She married Jerry Rightmer, who played bass and contributed backing vocals in the Sanford-Townsend Band (which had a 1977 hit, "Smoke from a Distant Fire"). When things cooled for the band, Jerry Rightmer put his computer savvy and entertainment business connections together, starting a company that developed multi-camera digital video assist software for the film industry.

"We had a blast," Rightmer says.

Jerry died of Hepatitis C in 2007. Rightmer, without the technical skills to keep the business afloat, lost her income, lost her house, lost her direction.

She doesn't have a lot to say about the next two years. Suffice to say things went badly. She sofa-surfed for a while, lived with relatives in Bakersfield and slept in her car. Then, four months ago, when it all got to be too much, she found herself standing outside the blue metal gates of the homeless shelter. "The truth was that was where I chose to be, and I had no one else to blame but myself," she says.
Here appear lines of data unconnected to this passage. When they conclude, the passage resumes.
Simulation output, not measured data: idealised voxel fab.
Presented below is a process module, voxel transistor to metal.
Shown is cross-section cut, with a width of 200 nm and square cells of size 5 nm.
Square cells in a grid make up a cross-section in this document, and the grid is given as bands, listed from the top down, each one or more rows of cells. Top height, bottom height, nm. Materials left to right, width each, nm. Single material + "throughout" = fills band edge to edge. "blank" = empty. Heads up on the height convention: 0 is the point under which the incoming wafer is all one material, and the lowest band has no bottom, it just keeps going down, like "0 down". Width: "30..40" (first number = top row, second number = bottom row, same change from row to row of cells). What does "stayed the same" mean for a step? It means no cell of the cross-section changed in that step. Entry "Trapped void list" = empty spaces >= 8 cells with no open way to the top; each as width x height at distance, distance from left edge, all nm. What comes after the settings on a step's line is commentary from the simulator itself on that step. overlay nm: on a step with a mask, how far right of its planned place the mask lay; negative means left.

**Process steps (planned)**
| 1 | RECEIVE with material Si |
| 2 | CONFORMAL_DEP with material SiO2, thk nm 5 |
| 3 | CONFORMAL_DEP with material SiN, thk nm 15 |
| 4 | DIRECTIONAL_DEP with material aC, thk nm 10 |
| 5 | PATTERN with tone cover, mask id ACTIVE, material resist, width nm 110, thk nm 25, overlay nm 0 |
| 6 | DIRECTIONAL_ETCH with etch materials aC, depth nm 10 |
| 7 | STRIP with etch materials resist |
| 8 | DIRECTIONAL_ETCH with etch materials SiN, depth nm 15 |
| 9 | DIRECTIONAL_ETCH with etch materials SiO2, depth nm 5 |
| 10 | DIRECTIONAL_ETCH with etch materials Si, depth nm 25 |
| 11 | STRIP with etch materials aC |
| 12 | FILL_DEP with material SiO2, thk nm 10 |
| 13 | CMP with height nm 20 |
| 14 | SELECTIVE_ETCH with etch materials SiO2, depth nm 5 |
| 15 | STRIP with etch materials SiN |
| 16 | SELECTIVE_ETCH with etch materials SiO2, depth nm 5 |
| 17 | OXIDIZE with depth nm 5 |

She was never the typical shelter client. She's a vegetarian, which did not always work well with the shelter's dinner menu. She kept her computer at a friend's house, so she was able to maintain contacts she might not otherwise have had. And, despite her sudden poverty, she had a few months left on her membership at the Body Exchange, where, somewhat incongruously, she continued to work out (and shower). But otherwise her routine was very much like that of her shelter-mates.

And then a funny thing happened. Stripped to her barest self, she remembered who she was. "Suddenly I saw this place as more than somewhere to lay my head," she says. "I saw it as a place to heal and face my painful past." She had found sanctuary.

Homeless Center director Louis Gill said he could see Rightmer gradually finding herself.

"She'd been through some challenging stuff, but crisis does things to a lot of people," he says. "She took a look at herself and her life and she said, 'I want something different.' When you talk to her, you can see she's definitely at peace. We all struggle to find that. She found it by living in a shelter."

Rightmer moved out of the homeless center earlier this month, getting her own apartment in southwest Bakersfield, but she resolved to remain an advocate.

Rightmer, who's already doing some motivational speaking, hopes to break down misunderstandings about homelessness so people can help without apprehension. "This is how I pay forward," she says.

The shelter, she says, needs food from restaurants, grocers and assorted events. Ice is precious. Fans are golden, especially when 100-degree days render the swamp cooler useless. Baby formula, plus-size women's clothes, bus passes, job referrals. And the gift of esteem-building: "It would be nice to have a beauty day," Rightmer says. "There is nothing worse then trying to look good for work and you have nothing to (help yourself)."

And, of course, monetary help.

"When people donate monetarily, they're not just buying a plate of food for somebody," she says. "They're donating to a life. And you can't put a monetary value on that."